Shaw recently declared that the party should have been prepared to consider a coalition with the right-wing National Party, which now leads the government with the far-right ACT and NZ First. Shaw told TVNZ on April 28 that he “would have been very comfortable” proposing a coalition with National and he believed many Green members would have supported a National-Greens government “to stop bad things from happening” under a National-ACT-NZ First government. He repeated these statements to Radio NZ on May 8.

Shaw also heaped praise on corporations, including major polluters such as dairy giant Fonterra and Cadbury, falsely presenting them as making genuine efforts to address the climate crisis. Shaw has lined up a lucrative job as an operating partner at Morrison, a multinational infrastructure financing company that reportedly manages $US24 billion in “sustainable” investments.

In March, the Greens elected 30-year-old Chlöe Swarbrick as the party’s new co-leader, replacing Shaw. Neither Swarbrick nor any other Green MP publicly criticised Shaw’s statements, which laid bare the pro-capitalist politics of the party.

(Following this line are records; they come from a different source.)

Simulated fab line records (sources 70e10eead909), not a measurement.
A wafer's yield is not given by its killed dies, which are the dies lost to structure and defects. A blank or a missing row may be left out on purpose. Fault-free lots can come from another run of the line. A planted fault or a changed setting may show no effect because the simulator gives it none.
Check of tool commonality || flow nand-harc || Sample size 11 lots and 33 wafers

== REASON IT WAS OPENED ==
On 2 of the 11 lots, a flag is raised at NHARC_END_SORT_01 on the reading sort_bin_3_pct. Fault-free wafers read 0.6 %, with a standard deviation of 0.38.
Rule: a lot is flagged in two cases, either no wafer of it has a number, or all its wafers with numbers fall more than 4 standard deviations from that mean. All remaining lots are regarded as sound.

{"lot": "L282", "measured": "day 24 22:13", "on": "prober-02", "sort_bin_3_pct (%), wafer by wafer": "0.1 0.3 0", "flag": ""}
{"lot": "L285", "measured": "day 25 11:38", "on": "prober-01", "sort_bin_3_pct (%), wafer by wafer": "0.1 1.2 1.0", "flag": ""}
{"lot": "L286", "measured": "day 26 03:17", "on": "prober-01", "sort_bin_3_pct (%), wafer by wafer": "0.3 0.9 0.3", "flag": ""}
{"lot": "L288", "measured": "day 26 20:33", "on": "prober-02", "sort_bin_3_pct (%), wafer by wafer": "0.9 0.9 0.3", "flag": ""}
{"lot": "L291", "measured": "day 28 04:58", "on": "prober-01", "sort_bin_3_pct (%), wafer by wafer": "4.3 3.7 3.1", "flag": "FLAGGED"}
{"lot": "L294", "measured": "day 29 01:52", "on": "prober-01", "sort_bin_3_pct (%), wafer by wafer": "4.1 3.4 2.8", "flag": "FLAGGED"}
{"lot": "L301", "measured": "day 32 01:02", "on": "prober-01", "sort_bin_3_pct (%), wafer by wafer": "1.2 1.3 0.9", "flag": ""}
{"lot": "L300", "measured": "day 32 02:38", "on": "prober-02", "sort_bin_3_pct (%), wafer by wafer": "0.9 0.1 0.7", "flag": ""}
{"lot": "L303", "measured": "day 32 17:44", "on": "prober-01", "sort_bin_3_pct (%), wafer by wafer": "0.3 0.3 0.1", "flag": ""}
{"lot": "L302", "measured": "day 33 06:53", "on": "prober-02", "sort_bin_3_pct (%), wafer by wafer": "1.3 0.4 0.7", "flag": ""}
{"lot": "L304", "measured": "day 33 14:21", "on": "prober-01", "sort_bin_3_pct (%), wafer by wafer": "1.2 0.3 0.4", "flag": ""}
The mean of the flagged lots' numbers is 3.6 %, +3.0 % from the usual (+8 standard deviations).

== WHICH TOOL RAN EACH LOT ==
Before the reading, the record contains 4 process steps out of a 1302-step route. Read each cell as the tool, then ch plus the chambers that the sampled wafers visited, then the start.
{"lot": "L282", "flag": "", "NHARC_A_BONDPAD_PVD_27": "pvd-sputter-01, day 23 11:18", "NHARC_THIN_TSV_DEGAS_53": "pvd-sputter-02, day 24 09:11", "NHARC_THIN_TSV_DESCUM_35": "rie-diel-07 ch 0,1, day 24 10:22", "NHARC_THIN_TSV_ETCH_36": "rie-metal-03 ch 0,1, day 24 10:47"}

The leadership change, however, has been accompanied by other departures.

In January, the party’s foreign affairs spokesperson Golriz Ghahraman resigned after right-wing broadcaster Newstalk ZB reported that she had been accused of shoplifting. She later pleaded guilty to four charges.

In March, the Greens suspended MP Darleen Tana and launched an ongoing investigation into her conduct after news website Stuff reported that her husband was accused of exploiting migrant workers at his bicycle hire business.

Most recently, the Greens’ transport spokesperson Julie Anne Genter has been accused of “bullying” political opponents and members of the public. On May 7, Parliament’s Speaker Gerry Brownlee referred Genter to the Privileges Committee to investigate complaints after she shouted at Associate Transport Minister Matt Doocey during a policy debate.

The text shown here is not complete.